Waking up early feels good when you have the freedom to make the choice to wake up late. I wake up early because it can give me plenty of time to get ready, have a leisurely breakfast at the hotel and head out to a bright, sunny, cheerful morning. But neither museums nor shops are open before 10 am. Mostly. So that gives me time to take a stroll on streets which are considerably less crowded that early. When it’s evening and throngs of people are on popular streets, strolling isn’t as much fun. Especially not when it’s raining, which it eventually did that night. Not fun. I may have almost taken out an eye or two with my umbrella as I strode down Via del Corso, trying to get to a quieter space.

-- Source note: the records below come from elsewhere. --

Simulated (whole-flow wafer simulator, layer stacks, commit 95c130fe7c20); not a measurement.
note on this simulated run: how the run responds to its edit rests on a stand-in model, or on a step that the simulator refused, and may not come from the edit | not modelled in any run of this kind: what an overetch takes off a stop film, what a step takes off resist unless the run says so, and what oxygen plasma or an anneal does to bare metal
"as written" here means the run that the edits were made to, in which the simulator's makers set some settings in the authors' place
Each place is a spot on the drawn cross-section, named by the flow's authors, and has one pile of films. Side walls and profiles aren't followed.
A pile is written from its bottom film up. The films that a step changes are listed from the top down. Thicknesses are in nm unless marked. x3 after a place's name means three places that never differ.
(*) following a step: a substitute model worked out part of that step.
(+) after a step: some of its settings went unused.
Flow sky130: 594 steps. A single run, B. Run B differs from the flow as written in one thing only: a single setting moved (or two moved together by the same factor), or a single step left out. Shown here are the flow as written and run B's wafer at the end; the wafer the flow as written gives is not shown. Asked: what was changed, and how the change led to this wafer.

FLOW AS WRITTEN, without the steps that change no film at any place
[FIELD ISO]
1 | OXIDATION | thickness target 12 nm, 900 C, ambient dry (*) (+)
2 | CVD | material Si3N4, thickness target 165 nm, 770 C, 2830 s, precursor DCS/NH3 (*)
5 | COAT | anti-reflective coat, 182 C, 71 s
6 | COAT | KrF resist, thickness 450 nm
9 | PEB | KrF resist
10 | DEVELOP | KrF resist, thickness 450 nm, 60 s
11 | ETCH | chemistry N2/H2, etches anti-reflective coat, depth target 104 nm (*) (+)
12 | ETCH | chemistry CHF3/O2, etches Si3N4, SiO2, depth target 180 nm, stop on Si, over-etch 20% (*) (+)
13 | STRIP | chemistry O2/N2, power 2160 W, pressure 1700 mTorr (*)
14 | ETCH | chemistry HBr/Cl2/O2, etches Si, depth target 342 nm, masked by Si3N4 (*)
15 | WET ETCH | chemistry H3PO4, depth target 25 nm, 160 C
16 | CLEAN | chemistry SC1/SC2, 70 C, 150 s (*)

During the day, the Roma Pass allowed me to skip the long lines when revisiting the Colosseum and Roman Forum. Those open as early as 8:30 am. The Pass also gave me three days of unlimited travel in the city’s subway and buses, but I walked everywhere, so I didn’t use that. But I used it for the Capitoline Museum and for a discount on the Baths of Caracalla which I really wanted to see.
They were amazing. I was surprised by how huge the structures were, how large an area they covered, and the mosaic floors! Real mosaic covered the floors of the giant public baths. How painstakingly they must have been placed. They didn’t do a half-hearted job at anything. There once were statues within that building and different rooms for cold baths, warm baths and hot baths. Baths created for the public, for the people of Rome. Just like the baths in Pompeii–which were built 2000 years ago!–these baths were centrally heated. Central heating in those times! Can you imagine that?! It surprises me, really, to know what they were capable of all those centuries and, in the case of Pompeii, millenia ago.
After visiting the Capitoline Museum I stopped at the top of the steps leading up to it from Piazza Venezia and looked at the blue sky. There were clouds floating about here and there, but, my goodness, it was a gorgeous sky. I wondered why it’s so much more noticeable here. Is it because being on vacation makes everything more beautiful? Or is it because we don’t take the time or have the time to look up for a moment and enjoy that beauty? There are lots of tall buildings in big metropolitan cities, yes, but what about when we’re in suburbs with not-so-tall houses around? Or when we’re driving through open fields? Do we just not notice it? I stood there, taking it in, sighing, inaudibly exclaiming at the sight. Not the man-made ones this time.